Left Coast Voices

"I would hurl words into the darkness and wait for an echo. If an echo sounded, no matter how faintly, I would send other words to tell, to march, to fight." Richard Wright, American Hunger

Who’s Connected?

The Pew Research Center for the People & the Press “is an independent, non-partisan public opinion research organization that studies attitudes toward politics, the press and public policy issues. In this role it serves as a valuable information resource for political leaders, journalists, scholars and citizens.”

They recently issued three reports on which communication tools we are using.  Here is a very brief overview.

Smartphone Adoption and Usage

  • 35% of all US adults have a smartphone.
  • The biggest users — those with income of $75K or more, college degree, under age 45, African-American or Latino.
  • Some 87% of smartphone owners access the internet or email on their handheld; 25% of smartphone owners say that they mostly go online using their phone, rather than with a computer.

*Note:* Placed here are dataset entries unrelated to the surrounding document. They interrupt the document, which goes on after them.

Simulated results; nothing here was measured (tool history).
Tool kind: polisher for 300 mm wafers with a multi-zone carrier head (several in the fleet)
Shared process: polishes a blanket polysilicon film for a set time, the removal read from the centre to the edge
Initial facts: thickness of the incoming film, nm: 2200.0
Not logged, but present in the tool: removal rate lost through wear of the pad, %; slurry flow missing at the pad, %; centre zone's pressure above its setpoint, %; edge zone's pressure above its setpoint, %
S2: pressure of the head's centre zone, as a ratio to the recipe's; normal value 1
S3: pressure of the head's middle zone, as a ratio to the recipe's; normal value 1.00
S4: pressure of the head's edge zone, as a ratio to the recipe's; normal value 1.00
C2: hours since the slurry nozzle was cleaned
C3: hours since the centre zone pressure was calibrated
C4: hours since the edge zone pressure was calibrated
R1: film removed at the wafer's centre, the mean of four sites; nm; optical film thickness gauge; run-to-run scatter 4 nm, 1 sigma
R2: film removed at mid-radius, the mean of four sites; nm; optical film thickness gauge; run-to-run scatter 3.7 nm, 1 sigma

It's fast and smells good!

E-reader & Tablet Ownership

  • E-reader ownership has doubled in last six months, to 12% of US adults.
  • Tablet ownership, now at 8%, appears to be leveling off; 17% of those with $75K+ income own one, and 13% of college grads.
  • Confirming the overall trend toward adoption of mobile devices, laptop computers are for the first time as popular as desktop computers among U.S. adults.

Ebooks - the future is now.

Social Networking Sites and Our Lives

  • 47% of US adults use at least one social network site (SNS), close to double the number in 2008.
  • Half these users are now over the age of 35.
  • 92% are using Facebook, 18% LinkedIn, 13% Twitter.

However, here is what really excited me:

“At that time, 10% of Americans reported that they had attended a political rally, 23% reported that they had tried to convince someone to vote for a specific candidate, and 66% reported that they had or intended to vote. Internet users in general were over twice as likely to attend a political meeting, 78% more likely to try and influence someone’s vote, and 53% more likely to have voted or intended to vote.  Compared with other internet users, and users of other SNS platforms, a Facebook user who uses the site multiple times per day was an additional two and half times more likely to attend a political rally or meeting, 57% more likely to persuade someone on their vote, and an additional 43% more likely to have said they would vote.”

The premise of my novel, The Accidental Activist, written several years prior to this report, was the vision that the Internet and its various platforms would become a catalyst for more political and social advocacy.

It is still the beginning, but a very exciting beginning.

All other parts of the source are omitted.